People have been loyally using Feathers! since its release in December of 1999. Yes, it has been in use for more than eighteen years now.
When Feathers! was launched, it pulled its data from the TARR system.
By the way, maybe the alert reader will figure out where the name Feathers! came from. Yes, from the phrase “tar and feathers”.
In December of 2011, the USPTO migrated from TARR to TSDR. The nice folks at the USPTO set up a special virtual machine that would continue to receive the “tarr” requests from the Feathers! software and would pass those requests to TSDR. And for the past seven years, this is how Feathers! has continued to function.
You can see here a video on the USPTO web site dating from the year 2012 about the migration from TARR to TSDR.

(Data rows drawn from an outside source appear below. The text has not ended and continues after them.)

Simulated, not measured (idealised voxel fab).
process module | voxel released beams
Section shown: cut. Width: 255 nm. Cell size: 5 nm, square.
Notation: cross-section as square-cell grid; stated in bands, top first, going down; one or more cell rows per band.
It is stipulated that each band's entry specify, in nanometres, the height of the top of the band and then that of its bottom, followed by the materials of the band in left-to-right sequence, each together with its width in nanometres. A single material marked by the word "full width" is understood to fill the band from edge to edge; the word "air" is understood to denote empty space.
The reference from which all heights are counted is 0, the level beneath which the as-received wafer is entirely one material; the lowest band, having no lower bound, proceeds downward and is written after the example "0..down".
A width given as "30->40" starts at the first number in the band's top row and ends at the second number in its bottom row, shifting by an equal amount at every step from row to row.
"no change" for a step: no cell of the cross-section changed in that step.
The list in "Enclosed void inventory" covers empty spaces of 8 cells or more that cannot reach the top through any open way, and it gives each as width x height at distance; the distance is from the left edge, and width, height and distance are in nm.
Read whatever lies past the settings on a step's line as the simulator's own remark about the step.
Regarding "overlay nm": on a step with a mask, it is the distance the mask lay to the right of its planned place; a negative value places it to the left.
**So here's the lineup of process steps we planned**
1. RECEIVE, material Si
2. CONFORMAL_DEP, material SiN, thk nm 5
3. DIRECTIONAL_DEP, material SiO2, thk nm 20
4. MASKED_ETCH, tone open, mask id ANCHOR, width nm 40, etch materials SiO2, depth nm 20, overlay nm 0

Feathers! is a program that runs only on Windows. When Feathers! was developed, it was designed to run on Windows 98 and Windows NT. In the eighteen years that have passed since the first release of Feathers!, Windows has migrated through Windows ME, Windows 2000, Windows XP, Windows Vista, Windows 7, Windows 8, and now Windows 10. The original design of Feathers!, including its way of storing the trademark status data, worked well on Windows 98 and Windows NT, but is not well suited to Windows 10. People who try to install Feathers! on a Windows 10 computer sometimes have trouble getting it to work.
Feathers! was designed back when it was easy to send email by means of almost any SMTP server. In the eighteen years that have passed, the administrators of email systems have had no choice but to lock down their SMTP servers to try to block spammers. This means that it is no easy trick nowadays in 2019 to find an SMTP server that will permit a Feathers! user to send notification emails.
These developments put the Feathers! community into a predicament. What really needs to happen is, we need to have a Feathers! 2.0. What are the qualities of Feathers! 2.0?
Migrate to PHP-MySQL. Feathers! 2.0 needs to not run on Windows any more. It needs to run as a PHP MySQL app on a general-purpose Linux server. This will permit people to use it who are Mac and Chromebook and Linux users.
A normal PHP MySQL hosting platform will have a way to send emails without the user having to think about it.
A normal PHP MySQL platform can often be set up with “cron” jobs so that it will run automatically, each day.
Make use of a current API. Feathers! 2.0 needs to draw its data from whatever the current API is at the USPTO. It is not a good thing that for eight years now, Feathers! has been relying upon a (probably somewhat fragile) virtual machine at the USPTO that emulates the old TARR server.
The current API is or hopefully will be XML rather than HTML. It will hopefully be Restful. It will hopefully have constructable URLs, constructable using the same entry points as TSDR (application number, registration number, international registration number, reference number).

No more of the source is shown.